During Braves’ games, his drivers tell him crime increases in Fulton County, he said.
“If you look at this history of several projects, as soon as the popular transportation connected to any event such as Lenox Mall, if you remember in Buckhead, this is a prime place to go out there and shop,” Dashtpeyma said. “As soon as the MARTA transportation connected to the Lenox Mall, I have to wear a bullet-proof vest just to go out there for shopping, and you never look at the negative social implication regarding the robberies, breaking in, violation, prostitution.”
Ott said he preferred to look at the positive implications of what a development will do for an area instead of the negative ones. He spoke of his work with Brumby Elementary School, which has gone from a transient rate of 86 percent to 45 percent as the surrounding community underwent redevelopment.
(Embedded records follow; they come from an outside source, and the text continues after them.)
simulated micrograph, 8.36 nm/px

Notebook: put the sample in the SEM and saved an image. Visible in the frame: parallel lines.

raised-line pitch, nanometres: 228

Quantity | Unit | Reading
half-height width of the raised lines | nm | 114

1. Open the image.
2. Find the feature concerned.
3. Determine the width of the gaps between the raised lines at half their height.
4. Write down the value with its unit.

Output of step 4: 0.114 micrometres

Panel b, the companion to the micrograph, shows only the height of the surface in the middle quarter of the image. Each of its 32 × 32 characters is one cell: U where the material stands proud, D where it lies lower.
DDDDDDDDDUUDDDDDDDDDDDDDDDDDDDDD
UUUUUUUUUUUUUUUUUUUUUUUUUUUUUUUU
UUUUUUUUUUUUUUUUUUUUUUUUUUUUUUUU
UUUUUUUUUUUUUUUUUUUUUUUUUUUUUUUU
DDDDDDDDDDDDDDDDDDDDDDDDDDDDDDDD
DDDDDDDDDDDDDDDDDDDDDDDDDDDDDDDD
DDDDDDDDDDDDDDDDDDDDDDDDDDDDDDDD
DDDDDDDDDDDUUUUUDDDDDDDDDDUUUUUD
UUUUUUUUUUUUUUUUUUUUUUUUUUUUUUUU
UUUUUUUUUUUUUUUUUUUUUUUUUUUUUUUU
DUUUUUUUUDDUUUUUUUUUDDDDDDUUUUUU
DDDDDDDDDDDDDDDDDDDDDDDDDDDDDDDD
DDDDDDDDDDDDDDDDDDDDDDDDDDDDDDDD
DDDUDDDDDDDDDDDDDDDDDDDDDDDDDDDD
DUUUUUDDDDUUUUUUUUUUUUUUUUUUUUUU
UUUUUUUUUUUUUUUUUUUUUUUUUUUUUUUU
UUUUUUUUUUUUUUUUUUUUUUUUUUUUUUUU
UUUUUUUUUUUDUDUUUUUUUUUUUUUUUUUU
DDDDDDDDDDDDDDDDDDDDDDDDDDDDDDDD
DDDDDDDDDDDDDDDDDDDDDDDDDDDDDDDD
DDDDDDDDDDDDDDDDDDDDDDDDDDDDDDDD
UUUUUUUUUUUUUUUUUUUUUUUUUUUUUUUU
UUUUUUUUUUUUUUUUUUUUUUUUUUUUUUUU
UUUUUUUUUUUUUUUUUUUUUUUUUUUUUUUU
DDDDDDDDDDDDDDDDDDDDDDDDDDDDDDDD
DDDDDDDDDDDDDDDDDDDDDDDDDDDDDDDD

“That is a positive social reaction, OK?” Ott said. “Filling up shopping centers with viable businesses is a positive social result of doing something.”
Dashtpeyma wasn’t convinced.
“If you look at all the detail, social value in every aspect, not just a parking lot, the robbery, the crime, the prostitution and all the related crime which I observe during my drives in Fulton County, then you realize this is not even close to matching the dollar value you’re proposing,” he said.
Ott said he was in talks with the Braves about building a fire station or police precinct on the 60-acre site where the stadium would be built. Another resident to speak was Jim Daws of east Cobb, who asked if Ott was aware of the research on stadiums and development.
“What do you say to the taxpayers that say that the commission is turning a blind eye to 50 years’ worth of research, and to this issue whether or not taxpayer subsidies spur positive economic development that have almost all found that there is no appreciable economic development from sports stadiums, and that you’re doing this to benefit a very narrow group of well-heeled business owners in the area?” Daws asked, garnering applause from the audience.
Ott said he was well aware of the studies about stadiums and economic development, but what Daws should consider is that the Braves weren’t simply building a stadium. They were also building a $400 million mixed-use development to accompany it.
“Commissioner, did you know mixed-use developments were part of the promised development around Turner Field and the Georgia Dome as well?” Daws asked.
Ott replied that Turner Field, originally built for the Olympics, was an entirely different project, and that the Braves already had a request for proposals ready to be issued for the proposed development to be located down the road from Cumberland Mall pending tonight’s Board of Commissioners’ vote.